When it comes to the Yankees’ budget we hear, for the most part, vague statements. Last winter Brian Cashman kept saying that ownership gave him a number he had to stay under. This year Hal Steinbrenner has said that 2011 payroll will be on par with 2010. But does that mean the 2010 Opening Day payroll, or the final number that included Kerry Wood and Lance Berkman? With the work the Yanks have to do on the roster I’d hope it’s the latter. But we just don’t know. What we do know — or at least what we can reasonably assume — is that if the Yankees sign Cliff Lee this off-season, the team payroll will increase considerably by 2014.
If you head over to Cot’s you can see every team’s payroll obligations through 2014. For the most part you see one, maybe two players per team in that column, if any. What’s most common is an option buy-out. Most teams do not have significant commitments four years into the future, and for good reason. Even one bad contract can significantly hamper their flexibility. The Yankees are in a different position than every other team. They can make these commitments, knowing that there will be money in the checking account.
The only question the Yankees face is of how far they’re willing to expand future payroll. If they play their cards carefully they can probably sign Cliff Lee and still come in with a payroll under $210 million. That will include big contracts for Mariano Rivera, Derek Jeter, Alex Rodriguez, CC Sabathia, and Mark Teixeira. They’ll shed some of those contracts in the next few years, but they won’t shed all of them. In fact, if they sign Lee to a five-year contract worth the same $23 million Sabathia earns annually, they will have $96.5 million committed to four players in 2014. That does not bode well for payroll flexibility.
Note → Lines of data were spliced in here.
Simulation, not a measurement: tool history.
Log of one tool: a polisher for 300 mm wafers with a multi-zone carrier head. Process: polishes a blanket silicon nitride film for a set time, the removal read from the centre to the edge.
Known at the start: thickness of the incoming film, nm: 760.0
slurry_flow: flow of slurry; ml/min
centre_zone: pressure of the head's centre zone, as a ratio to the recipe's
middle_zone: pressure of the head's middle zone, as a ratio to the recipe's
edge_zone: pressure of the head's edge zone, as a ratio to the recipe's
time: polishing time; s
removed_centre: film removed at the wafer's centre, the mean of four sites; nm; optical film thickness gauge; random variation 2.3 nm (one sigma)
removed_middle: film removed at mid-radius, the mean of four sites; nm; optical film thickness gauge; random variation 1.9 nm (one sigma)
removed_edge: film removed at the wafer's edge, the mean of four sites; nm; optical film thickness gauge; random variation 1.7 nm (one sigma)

What’s worse, in 2014 those four players will be at the tail end of their primes, if they haven’t already exited. Alex Rodriguez will be 38; Mark Teixeira will be 34; CC Sabathia will be 33; Cliff Lee will be 35. We’ve seen players put up superb numbers at those ages, but those are the exceptions. While all four of the above are exceptional players, I think it’s a bit optimistic to think that they’ll all be producing at elite levels in 2014. Even if they are, they’ll still cost nearly half of what the Yankees have paid for the entire team in recent years. Should that then cause them to back off Lee?
If the Yankees plan to stand firm and not raise payroll significantly above $200 million, they probably need to give serious thought to the Lee question. To put it into perspective, the Yankees currently have roughly $140 million committed to eight players (plus Marte, who is dead weight) in 2011. That’s $17.5 million per player, with 17 more spots to fill. In 2014, with Lee in tow, they’d be committing $24.125 million per player, with 21 more spots to fill. I’ll leave that without commentary as to let it sink in.
If the Yankees do sign Cliff Lee this off-season, they’ll have made one thing clear: that they’re going to raise payroll, perhaps by a significant amount, over the next four years. With those four mega contracts running through 2015, at the earliest, the Yankees need more money in order to put players around them. Good players do not come cheap. Unless the Yankees’ farm system produces a string of stars in the coming years, there isn’t much of an alternative.